On May 11, 2009, the Ontario Securities Commission (OSC) decided to deny an application requesting that the OSC cease trade two shareholder rights plans implemented by NEO Material Technologies. The first plan was a strategic plan that had previously been approved by shareholders of Neo and the second was a tactical plan that had been adopted by NEO in the face of a partial bid launched by Pala Investments. Pala’s bid was structured to comply with the “permitted bid” definition contained in the first plan in that it was open for at least 60 days, subject to an additional 10-day extension in the event that the irrevocable minimum tender condition, requiring that at least 50% of the independently held common shares of Neo be tendered, was satisfied. In response to Pala’s partial bid, the board of directors of Neo implemented the second shareholder rights plan to prohibit such a partial bid and recommended against tendering to the bid. Pala applied to the OSC under s. 127(1) of the Securities Act to have both plans cease traded but the OSC deferred making a decision on the application until after Neo held its previously scheduled shareholder meeting (which was scheduled to be held prior to the expiry of the Pala bid). Approval of the second plan was put before the shareholders at the meeting and was passed, following which the OSC denied the requested relief.

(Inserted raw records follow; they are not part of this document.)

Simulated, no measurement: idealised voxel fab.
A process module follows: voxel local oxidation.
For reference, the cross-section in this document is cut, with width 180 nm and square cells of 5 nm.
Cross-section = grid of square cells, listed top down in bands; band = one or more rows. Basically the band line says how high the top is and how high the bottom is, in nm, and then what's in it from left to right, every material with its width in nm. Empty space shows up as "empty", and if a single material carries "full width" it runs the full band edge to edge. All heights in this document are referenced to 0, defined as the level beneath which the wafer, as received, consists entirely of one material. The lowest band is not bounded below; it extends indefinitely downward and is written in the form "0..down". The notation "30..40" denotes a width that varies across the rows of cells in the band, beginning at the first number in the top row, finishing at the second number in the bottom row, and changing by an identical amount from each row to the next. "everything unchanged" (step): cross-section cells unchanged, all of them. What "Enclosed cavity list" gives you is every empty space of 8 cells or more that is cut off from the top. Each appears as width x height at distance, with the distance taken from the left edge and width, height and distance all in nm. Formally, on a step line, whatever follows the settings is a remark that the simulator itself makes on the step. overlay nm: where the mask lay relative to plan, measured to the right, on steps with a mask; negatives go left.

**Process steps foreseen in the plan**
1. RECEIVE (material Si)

The OSC, stating its was not satisfied that it would be in the public interest to grant such relief at this time, cited the following influencing considerations:

a.the second plan was adopted in the context of, and in response to the offer;

b.there was no evidence that the process undertaken by the Neo board to evaluate the offer or implement the second plan was not carried out in what the Neo board determined to be the best interests of the corporation and of the Neo shareholders, as a whole;

c.an overwhelming majority of the Neo shareholders (excluding Pala) approved the second plan while the offer remained outstanding;

d.the evidence supported a finding that the Neo shareholders were sufficiently informed about the second plan prior to casting their votes; and

e.there was no evidence to suggest that management or the Neo board coerced or unduly pressured the Neo shareholders to approve the second plan.

The OSC intends to expand upon these consideration in its full reasons for decision, which have yet to be released.